[Lustre-discuss] lustre no longer allows reads/writes (stopped working)?

Arden Wiebe albert682 at yahoo.com
Fri Jan 30 15:15:26 PST 2009





>I have setup a lustre system for testing consisting of four OST's and one
>MDT. It seems to work fine for about a day. At the end of about 24 hours,
>the clients can no longer read or write the mount point (although a file
>listing (ls) works). 

That is the problem.  Your clients are mounting wrong.  You have used incorrect formatting of the nodes.

>For example, a mkdir yields a "cannot create directory
>'/datafs/temp': Identifier removed", and the temp dir does not exist. 
>A file listing of the /datafs directory comes back complete and correct,
>but if I try to ls a subdirectory it gives me the erorr "ls: /datafs     >/test2:
>Identifier removed". 

Please review via your bash history the exact commands you used to make the underlying filesystem.  Be certain everything is pointing to the correct filesystem and to the correct directories.

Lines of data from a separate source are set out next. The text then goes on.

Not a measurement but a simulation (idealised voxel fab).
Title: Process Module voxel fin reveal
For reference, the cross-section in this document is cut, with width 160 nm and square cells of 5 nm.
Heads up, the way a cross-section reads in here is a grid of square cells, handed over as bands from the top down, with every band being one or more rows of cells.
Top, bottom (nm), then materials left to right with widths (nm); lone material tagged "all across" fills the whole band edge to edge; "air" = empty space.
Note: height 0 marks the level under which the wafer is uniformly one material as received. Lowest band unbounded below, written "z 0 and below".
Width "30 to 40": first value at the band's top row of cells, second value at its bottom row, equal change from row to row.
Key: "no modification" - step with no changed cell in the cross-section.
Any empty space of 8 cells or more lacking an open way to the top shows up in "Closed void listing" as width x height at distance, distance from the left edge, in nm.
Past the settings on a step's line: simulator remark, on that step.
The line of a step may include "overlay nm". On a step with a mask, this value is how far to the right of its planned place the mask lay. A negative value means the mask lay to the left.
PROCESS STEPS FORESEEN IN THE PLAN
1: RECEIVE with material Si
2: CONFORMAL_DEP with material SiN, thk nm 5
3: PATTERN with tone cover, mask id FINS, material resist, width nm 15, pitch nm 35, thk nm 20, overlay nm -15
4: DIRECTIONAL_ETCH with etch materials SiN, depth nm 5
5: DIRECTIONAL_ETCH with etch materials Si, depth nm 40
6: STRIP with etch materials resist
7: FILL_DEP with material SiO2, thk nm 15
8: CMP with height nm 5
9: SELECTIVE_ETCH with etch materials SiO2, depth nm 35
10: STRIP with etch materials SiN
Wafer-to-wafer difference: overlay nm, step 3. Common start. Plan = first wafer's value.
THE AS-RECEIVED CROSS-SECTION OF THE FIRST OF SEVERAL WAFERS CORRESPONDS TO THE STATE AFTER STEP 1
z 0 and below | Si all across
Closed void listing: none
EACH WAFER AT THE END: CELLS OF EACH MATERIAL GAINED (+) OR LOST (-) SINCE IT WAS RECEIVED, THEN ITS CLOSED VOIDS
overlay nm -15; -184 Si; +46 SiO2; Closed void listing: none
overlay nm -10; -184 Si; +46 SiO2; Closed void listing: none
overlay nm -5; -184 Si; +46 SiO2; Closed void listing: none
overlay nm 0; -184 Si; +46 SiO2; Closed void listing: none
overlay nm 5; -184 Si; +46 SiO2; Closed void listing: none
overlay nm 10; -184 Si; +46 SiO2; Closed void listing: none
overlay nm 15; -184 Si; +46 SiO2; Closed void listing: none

>The client is mounting the dir to /datafs. This worked fine eariler, I >left
>for the day, came back in and this error is occurring on all clients >(albeit
>I only have three clients for testing). All clients/servers are running
>RHEL5, and the lustre was installed via rpms as per the manual. 

The client if you followed the manual 100% (takes practice) should be mounting your combined MDT/MGS node at the MDT/MGS Node IP address via your network for example, tcp0 on a local mountpoint likened to /mnt/datafs.

I found that changing the manual representations of your new filesystem to something other than datafs or testfs or spfs.  In your case I would recommend the word litefs.  Also there are some ambiguities with slashes in the examples and I might ad use or misuse of the = sign after fsname.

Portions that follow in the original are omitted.